Scobots needs OCAtari and the local var 'SCOBI_OBJ_EXTRACTOR'
set as either OC_Atari
or Noisy_OC_Atari
. If not set it will automatically resort to OC_Atari
. Python version 3.8.x
is recommended if planning to use our RGB agents.
Without agents SCoBots are not usable, so you can either download some pre-trained agents from huggingface using the download_agents.sh
script, or train one yourself, as explained in the usage-manual.
Due to issues with the autorom
module versions, stable_baselines3[extras]
has to be installed manually. The setup is completed with
pip install -r requirements.txt && pip install "stable-baselines3[extras]==2.0.0"
Note that this version of SCoBots makes use of OC_Atari 2.0 and its neuro-symbolic state.
There are three Python files that can be run directly. Each of them has a -h
help flag.
The following commands will manually download and extract the agents to the resources
folder.
For neural and tree-based agents:
# Download the agents (only seed0)
wget https://hessenbox.tu-darmstadt.de/dl/fi47F21YBzVZBRfGPKswumb7/resources_seed0.zip
unzip resources_seed0.zip
or
# Download the agents (all seeds)
wget https://hessenbox.tu-darmstadt.de/dl/fiPLH36Zwi8EVv8JaLU4HpE2/resources_all.zip
unzip resources_all.zip
To visualize a trained agent playing a specified game the render_agent.py file can be executed. Running the file will open and display the game played as a gif.
The following example demonstrates the usage of the previously trained + evaluated agent:
python render_agent.py -g Pong -s 0 -r human -p default
Similar for decision-tree agents:
python render_agent.py -g Pong -s 0 -r human -p default --viper
Execute the train.py
file to train an agent for a given game, with a given number of cores and a specified seed.
The following example demonstrates the usage:
python train.py -g Pong -s 0 -env 8 -r env --progress
The first three flags are required as input. With the help option the other flags can be displayed.
The evaluate.py file evaluates an already trained agent, displaying the results afterwards and saving it in a dedicated file.

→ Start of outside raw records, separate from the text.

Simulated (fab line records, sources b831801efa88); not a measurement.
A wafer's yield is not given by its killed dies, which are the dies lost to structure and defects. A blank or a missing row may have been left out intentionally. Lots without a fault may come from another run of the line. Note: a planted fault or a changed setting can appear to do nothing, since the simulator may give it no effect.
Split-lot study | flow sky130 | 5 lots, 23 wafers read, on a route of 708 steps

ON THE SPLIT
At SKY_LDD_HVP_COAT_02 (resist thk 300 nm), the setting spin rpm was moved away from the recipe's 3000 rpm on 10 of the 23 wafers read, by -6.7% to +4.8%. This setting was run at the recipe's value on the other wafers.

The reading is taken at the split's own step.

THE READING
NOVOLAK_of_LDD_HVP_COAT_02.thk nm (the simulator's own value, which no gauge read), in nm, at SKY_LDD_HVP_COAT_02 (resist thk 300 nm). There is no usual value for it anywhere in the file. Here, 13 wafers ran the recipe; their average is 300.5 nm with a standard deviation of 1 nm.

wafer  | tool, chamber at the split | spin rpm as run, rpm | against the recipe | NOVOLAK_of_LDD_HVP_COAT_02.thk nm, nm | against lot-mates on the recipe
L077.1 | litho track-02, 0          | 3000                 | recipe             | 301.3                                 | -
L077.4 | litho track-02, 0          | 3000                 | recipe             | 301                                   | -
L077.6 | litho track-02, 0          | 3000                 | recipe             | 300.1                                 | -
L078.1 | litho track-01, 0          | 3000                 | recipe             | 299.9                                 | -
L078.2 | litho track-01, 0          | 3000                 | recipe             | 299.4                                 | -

The following example demonstrates the usage of the previously trained agent:
python eval.py -g Pong -s 0 -t 10 -r env
Checkpoints are saved under resources/checkpoints
.
Each folder states in its name explicitly the training specifications.
So e.g. the folder Pong_seed0_reward-human_oc-n2
denotes that the trained agent was trained with a seed
of 0, its reward model is the human
option, it is an object centered
agent, and that it is the second agent trained with these values.
So a usage with this agent would look like python eval.py -g Pong -s 0 -r human
or python render_agent.py -g Pong -s 0 -r human
. This automatically picks the respectively latest trained agent named according to the values. For using a specific version the version flag has to be added.
With the checkpoint being stored accordingly named in the checkpoints folder, it will automaticlly be loaded and there is no need to provide an explicit storage path.
Unless explictily stated via --rgb
, it will always be automatically resorted to object centric checpoints.
Furthermore during the training process regularly checkpoints will be made and saved. These are saved separately in a sub-folder named training_checkpoints
next to the best_model.zip
and best_vecnormalize.pkl
which are saved after a complete successful training process in.
If desired an extraction from a saved agent can be performed and saved under the folder viper_extracts
. An example usage would be:
python viper_extract.py -i Pong_seed0_reward-env_oc -r viper
Otherwise one can also hand a direct path after the -i
flag. In this case though it is a MUST that the corresponding focusfile is correctly named inside of the given path next to the extracted tree.
The console prints what exactly the extractor is looking for.